Now, this certainly makes the NV30 a little bit harder to program for, but this is probably why nVidia made Cg. With optimized compiling, the vast majority of the quirkiness of the NV30 architecture need not be made visible to the programmer. Still, Direct3D remains a problem for the FX.

Now, if you really want to say that the NV30's shader design is fundamentally inferior to the R300's, you will need to have more information about specific shaders that would require higher than integer precision all throughout the pipeline. And remember, even if a piece of software has some shaders that require floating-point precision all throughout the shader, the NV30 may still end up with higher performance if enough shaders need mostly integer precision.

demalion · Apr 12, 2003

Are you including that one has 8 pipes and another has 4 for that "50%" higher per clock figure?

KimB · Apr 12, 2003

demalion said:
Are you including that one has 8 pipes and another has 4 for that "50%" higher per clock figure?

Well, isn't the Radeon 9700 capable of FP shader op per clock per pixel pipeline? That's 8 fp ops per clock.
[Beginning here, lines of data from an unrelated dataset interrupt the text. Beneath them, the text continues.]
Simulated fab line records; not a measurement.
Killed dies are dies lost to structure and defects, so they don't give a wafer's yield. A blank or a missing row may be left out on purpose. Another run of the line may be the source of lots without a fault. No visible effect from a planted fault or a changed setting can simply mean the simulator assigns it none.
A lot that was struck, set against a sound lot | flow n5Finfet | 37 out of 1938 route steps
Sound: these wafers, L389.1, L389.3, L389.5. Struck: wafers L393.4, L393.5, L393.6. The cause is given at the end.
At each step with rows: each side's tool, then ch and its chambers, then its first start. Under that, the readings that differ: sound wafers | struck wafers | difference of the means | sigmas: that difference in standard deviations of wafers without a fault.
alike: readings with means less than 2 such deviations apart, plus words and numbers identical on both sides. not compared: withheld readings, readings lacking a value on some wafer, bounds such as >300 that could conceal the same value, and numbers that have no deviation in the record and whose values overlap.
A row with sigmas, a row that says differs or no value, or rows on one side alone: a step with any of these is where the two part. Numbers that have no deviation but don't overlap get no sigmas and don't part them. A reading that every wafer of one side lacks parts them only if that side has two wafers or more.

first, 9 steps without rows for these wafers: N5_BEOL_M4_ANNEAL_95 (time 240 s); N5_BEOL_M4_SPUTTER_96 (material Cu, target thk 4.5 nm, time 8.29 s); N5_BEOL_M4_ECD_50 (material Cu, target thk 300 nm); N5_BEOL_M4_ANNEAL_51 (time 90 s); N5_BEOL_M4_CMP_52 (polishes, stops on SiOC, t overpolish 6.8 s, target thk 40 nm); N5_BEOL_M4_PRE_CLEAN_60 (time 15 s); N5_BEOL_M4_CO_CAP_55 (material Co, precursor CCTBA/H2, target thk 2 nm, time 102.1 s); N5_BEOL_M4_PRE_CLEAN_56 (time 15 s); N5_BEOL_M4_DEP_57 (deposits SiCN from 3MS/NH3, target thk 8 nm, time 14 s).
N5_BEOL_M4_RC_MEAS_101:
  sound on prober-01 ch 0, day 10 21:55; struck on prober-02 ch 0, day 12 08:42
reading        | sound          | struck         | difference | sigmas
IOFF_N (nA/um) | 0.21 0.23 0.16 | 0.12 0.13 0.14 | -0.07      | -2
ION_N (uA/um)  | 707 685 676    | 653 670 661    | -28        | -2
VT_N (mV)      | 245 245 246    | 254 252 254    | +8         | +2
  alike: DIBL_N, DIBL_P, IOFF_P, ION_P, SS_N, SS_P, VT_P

The GeForce FX is, according to the benches in this thread, capable of 4 fp ops and 8 int ops per clock. That's 50% more pixel shading power, if enough ops use integer precision.

Of course, if lots of scalar ops are issued, the R300 can do even better...but I'm just trying to say that the FX shader architecture is not fundamentally inferior to the R300 shader architecture (Of course, this depends on how many calculations can run at integer precision...but current information points to the FX as generally being better if as many ops as possible use integer precision).

MDolenc · Apr 12, 2003

No matter how you twist it: ps_2_x and ARB_fragment_program DO NOT expose anything to support integer calculations. Only NV_fragment_program exposes such functionality and only there Cg can help GeForce FX. Generally you ARE NOT ALLOWED to run below fp16 in ps_2_x and ARB_fragment_program, meaning that NVIDIA drivers will have to hack around trying to figure out if shader actually needs (full) float precision for that instruction or not.
I don't know what has NVIDIA actually tried to do with such approach? They are definitely not making their driver writer lives any easier. They also don't seem to save any transistors. So what the hell are they saving?

LeStoffer · Apr 12, 2003

Chalnoth said:
The only problem is, you just need to make use of integer calculations whenever possible for the NV30 architecture to have high performance.
...
Now, this certainly makes the NV30 a little bit harder to program for, but this is probably why nVidia made Cg. With optimized compiling, the vast majority of the quirkiness of the NV30 architecture need not be made visible to the programmer.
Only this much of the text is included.